Facebook vs. Mubarak

Absolutely fascinating:

[I]n Egypt, Facebook is the stage for the latest twist in the generation gap, playing host to politically hungry young Egyptians eager to take on their aging leader.

On May 4, Egyptian President Hosni Mubarak turns 80. To mark the big day for the man who has ruled them for 26 years, Egyptians who have known no other leader and who are increasingly going online to challenge him have urged their compatriots to go on strike, wear black, and write “No” to Mubarak on their money.

I know all of this, not through news stories, but because activists publicized the details and demands of the strike on Facebook....

A group promoting the May 4 strike has almost 74,000 members, up from about 60,000 a month ago....

To understand how rattled Mubarak’s regime is by the increasing popularity of what one young man called the “Political Party of the Internet,” look no further than Egypt's queen and king of Generation Facebook: Esra Abdel Fattah, 27, and Bilal Diab, 20.

Esra was detained for more than three weeks for forming a Facebook group calling Egyptians to take part in an April 6 general strike. Her group collected more than 60,000 names. She was released after her mother personally appealed to Mubarak and his wife.

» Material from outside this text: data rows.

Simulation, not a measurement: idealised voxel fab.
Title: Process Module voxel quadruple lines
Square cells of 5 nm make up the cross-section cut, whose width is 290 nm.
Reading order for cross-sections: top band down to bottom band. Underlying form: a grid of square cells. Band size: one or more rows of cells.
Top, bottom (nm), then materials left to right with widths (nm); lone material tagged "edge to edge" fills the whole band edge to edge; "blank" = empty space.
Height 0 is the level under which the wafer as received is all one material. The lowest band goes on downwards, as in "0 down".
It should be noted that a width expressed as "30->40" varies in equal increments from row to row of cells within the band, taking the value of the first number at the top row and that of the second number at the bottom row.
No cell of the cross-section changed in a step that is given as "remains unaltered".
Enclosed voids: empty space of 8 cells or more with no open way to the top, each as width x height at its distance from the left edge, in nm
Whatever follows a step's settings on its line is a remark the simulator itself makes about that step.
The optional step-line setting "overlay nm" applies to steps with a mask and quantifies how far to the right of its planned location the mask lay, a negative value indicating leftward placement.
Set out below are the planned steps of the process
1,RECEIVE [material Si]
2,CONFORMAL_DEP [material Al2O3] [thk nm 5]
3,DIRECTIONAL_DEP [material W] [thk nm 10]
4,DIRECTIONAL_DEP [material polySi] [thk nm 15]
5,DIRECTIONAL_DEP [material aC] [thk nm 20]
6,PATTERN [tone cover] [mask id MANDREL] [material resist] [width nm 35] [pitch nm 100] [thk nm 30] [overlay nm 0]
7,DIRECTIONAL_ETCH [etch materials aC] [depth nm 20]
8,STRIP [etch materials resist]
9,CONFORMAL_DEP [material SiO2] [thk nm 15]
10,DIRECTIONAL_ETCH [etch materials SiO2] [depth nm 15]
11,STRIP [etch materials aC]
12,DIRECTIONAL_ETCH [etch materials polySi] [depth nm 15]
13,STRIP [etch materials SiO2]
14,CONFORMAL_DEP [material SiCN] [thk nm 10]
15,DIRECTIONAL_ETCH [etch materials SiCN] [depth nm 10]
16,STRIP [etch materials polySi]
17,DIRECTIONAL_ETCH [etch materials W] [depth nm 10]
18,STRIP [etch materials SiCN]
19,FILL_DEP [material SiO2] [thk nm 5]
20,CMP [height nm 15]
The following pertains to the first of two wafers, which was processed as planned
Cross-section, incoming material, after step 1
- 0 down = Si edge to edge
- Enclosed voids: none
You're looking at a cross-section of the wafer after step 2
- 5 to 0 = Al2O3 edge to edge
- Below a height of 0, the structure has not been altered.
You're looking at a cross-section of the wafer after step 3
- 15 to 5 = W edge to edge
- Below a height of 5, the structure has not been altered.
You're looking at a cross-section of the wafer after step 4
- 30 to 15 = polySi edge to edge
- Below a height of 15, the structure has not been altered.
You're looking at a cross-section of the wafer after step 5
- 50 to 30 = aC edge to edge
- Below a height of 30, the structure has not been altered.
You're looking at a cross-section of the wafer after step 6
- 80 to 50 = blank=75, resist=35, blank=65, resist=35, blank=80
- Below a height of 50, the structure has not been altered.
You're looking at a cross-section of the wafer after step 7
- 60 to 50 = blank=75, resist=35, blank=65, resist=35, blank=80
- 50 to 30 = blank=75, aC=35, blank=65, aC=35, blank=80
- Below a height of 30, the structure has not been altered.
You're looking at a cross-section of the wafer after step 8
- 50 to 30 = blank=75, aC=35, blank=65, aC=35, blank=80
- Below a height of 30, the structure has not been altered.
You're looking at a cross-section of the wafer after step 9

What but desperation would inspire a regime with 26 years under its belt to detain a 27-year-old over a Facebook group?
Well, I think the writer is being a bit cavalier, and undercutting her own story. There's little difference, in terms of the threat they pose a repressive regime, between a woman running a Facebook group and an opposition newspaper editor. I'm not saying the woman should be arrested, but don't discount the power of the Internet. Facebook may be "cute," but it and online networking are powerful forces. That's the point of the entire story. So it's not "desperation" that's making the government detain her. It's the real power of the Internet to threaten corrupt regimes in closed societies.